Wednesday, 23 January 2013

WHO REVIEW: A Big Hand for the Doctor by Eoin Colfer

So, the first of this latest range of cash-ins celebratory releases is now out. Each month, a noted author will release a story featuring one of the Doctor’s incarnations. One Doctor per month. £1.99 for an e-book, with a printed omnibus expected at the end of the year. Nice idea. However, A Big Hand for the Doctor is a big disappointment.

OK, I know I’m not the target audience for this. These books are clearly aimed at younger readers, and that’s all well and good. That’s who Doctor Who is for, after all. Colfer’s prose is functional but enjoyable, skipping along nicely. Having had a very busy day, I left this till this evening to read, so that I could spend some time on it. Had I known it would take me about ten minutes to read, I would have done it on my tea break. Even as a printed book, two quid would be asking a lot for something so brief. For a download, it’s pretty shocking. But the big the problem is, this just doesn’t read like the first Doctor to me.

Imagine an author was given a brief to write a first Doctor story. He’s never seen any of the classic series, but knows the modern version through and through. So he gets a basic description of the first Doctor’s characteristics, and works from that. This is exactly how the story reads. The story would work fine for the tenth or eleventh Doctor, or even the fourth, and they’d fit the style of the telling well. But this is a version of the first Doctor who acts exactly like his dashing successors, except that he’s a bit grumpier and worries about his granddaughter. It’s a generic modern Doctor with a couple of sixties Doctor Who trappings bolted on.

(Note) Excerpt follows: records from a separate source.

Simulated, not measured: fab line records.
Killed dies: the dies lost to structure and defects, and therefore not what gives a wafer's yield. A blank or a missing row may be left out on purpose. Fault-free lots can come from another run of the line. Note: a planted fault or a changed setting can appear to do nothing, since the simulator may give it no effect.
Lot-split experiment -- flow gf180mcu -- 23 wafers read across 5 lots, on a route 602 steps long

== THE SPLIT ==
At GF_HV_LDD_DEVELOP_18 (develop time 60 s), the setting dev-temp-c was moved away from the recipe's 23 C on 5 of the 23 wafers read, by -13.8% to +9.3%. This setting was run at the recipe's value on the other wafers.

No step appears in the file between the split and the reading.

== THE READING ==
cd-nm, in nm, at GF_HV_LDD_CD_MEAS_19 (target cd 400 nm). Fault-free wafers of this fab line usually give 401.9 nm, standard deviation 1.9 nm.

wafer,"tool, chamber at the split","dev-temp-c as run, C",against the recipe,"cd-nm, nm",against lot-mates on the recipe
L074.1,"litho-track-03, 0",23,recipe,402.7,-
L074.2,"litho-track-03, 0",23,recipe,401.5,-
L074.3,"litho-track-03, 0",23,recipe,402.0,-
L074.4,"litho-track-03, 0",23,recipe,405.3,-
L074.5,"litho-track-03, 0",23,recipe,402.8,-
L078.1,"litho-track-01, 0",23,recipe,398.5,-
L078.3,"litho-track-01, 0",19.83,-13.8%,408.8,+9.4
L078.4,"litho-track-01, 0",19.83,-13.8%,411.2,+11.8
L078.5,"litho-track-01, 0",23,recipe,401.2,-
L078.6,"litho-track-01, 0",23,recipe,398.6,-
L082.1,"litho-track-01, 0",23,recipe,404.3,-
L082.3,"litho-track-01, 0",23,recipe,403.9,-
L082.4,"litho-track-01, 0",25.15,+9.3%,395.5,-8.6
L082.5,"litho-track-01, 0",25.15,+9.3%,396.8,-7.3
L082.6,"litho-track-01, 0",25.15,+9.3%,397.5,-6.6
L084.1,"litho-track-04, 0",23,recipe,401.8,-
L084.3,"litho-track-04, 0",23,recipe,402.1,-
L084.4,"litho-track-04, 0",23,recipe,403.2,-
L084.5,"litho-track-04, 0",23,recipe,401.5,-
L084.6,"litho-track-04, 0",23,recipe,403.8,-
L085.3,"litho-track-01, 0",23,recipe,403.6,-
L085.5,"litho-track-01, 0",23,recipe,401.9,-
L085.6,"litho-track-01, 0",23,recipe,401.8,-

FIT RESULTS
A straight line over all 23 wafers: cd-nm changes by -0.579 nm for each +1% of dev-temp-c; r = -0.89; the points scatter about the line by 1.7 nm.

So, maybe I’m just grumpy like the first Doctor. You could call this a reimagining, I guess. If it were an adventure of a much younger first Doctor, maybe I could buy it. But this is supposedly the old geezer who appeared on TV from 1963 to 1966, and it doesn’t fit. It’s a shame, as there are some nice ideas here – some vague mentions of the Doctor’s family, and the revelation that he gets visions of his future selves. These are revisionist ideas that could be made into something. Instead, we get a very generic story that would work happily as a Doctor Who Adventures comic strip, and has none of the appeal of the version of the character it’s supposed to be celebrating. So what’s the point of it?